Cipher Mining Inc. said Thursday it has priced a $1.1 billion private offering of convertible senior notes due 2031, increasing the size from a previously announced $800 million.
The notes, which carry no regular interest, are being offered to qualified institutional buyers under Rule 144A of the Securities Act. The company expects the sale to close Sept. 30, subject to customary conditions. Purchasers have a 13-day option to buy up to an additional $200 million of notes.
Cipher Mining Terms of the Notes
The notes will be unsecured obligations of Cipher and will mature Oct. 1, 2031, unless converted, redeemed or repurchased earlier. Before July 2031, conversion is limited to specific conditions; afterwards, the notes may be converted at any time up to two days before maturity.
Cipher may choose to settle conversions in cash, stock, or a combination of both, subject to shareholder approval to increase authorised shares. The initial conversion rate is set at 62.3733 shares per $1,000 principal, equal to a price of about $16.03 per share — a 37.5% premium over Wednesday’s closing price of $11.66.
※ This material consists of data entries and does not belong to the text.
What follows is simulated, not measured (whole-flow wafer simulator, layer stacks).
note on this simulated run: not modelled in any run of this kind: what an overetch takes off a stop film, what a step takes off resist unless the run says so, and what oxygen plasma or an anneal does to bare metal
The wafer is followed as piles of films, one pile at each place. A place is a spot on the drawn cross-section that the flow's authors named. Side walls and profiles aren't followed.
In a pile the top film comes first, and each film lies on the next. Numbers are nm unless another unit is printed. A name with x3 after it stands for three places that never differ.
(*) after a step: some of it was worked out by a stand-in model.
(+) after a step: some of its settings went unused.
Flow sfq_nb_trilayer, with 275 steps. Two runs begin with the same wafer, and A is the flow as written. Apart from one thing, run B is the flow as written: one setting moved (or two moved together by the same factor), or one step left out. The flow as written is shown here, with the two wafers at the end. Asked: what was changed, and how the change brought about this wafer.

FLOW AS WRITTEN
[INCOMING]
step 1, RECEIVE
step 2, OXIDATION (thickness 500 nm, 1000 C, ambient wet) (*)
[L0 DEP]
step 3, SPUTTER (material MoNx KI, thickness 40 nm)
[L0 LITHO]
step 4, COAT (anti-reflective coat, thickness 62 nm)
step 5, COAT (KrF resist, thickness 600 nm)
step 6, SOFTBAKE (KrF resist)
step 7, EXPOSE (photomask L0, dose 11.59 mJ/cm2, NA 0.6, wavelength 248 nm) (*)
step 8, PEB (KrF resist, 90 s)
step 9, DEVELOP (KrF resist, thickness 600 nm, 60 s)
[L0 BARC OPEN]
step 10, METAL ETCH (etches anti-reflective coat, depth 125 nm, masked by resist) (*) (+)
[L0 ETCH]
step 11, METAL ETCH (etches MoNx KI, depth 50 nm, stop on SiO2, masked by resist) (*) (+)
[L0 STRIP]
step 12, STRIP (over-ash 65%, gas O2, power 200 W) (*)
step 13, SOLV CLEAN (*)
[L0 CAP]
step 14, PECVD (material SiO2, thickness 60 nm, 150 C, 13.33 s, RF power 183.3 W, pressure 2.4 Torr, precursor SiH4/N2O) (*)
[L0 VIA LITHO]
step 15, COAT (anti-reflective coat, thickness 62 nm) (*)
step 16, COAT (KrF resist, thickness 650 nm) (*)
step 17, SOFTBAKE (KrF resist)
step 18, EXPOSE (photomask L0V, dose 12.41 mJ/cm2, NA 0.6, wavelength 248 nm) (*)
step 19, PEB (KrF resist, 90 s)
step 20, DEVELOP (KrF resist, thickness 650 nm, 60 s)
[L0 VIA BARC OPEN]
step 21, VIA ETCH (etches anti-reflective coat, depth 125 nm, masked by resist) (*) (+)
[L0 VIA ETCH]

The company can redeem the notes for cash starting in October 2028 if its stock trades at more than 130% of the conversion price for a set period. If a “fundamental change” such as a merger occurs, investors can require Cipher to repurchase the notes for cash. A separate investor option in October 2029 allows holders to demand repurchase at face value.
Proceeds and Planned Use
Cipher expects net proceeds of about $1.08 billion, or $1.27 billion if the overallotment option is exercised, after deducting fees and expenses. Roughly $70 million will fund capped call transactions intended to limit the potential dilution of its stock.
The remainder will support construction of the Barber Lake data centre, expansion of high-performance computing projects across its 2.4-gigawatt pipeline, and other corporate purposes, the company said.
Market Impact
In connection with the capped call agreements, counterparties are expected to engage in hedging activities, including trading Cipher’s stock or related derivatives. Such transactions could influence the share price during the life of the notes and particularly around conversion or redemption periods.
The capped call transactions carry an initial cap price of $23.32 per share, double the most recent closing price. These arrangements are designed to reduce dilution if noteholders convert their securities.
The offering and any shares issuable upon conversion are not registered under the Securities Act and may only be sold under applicable exemptions. Cipher emphasized that the announcement does not constitute an offer to sell or solicitation to buy the securities in jurisdictions where such actions would be unlawful.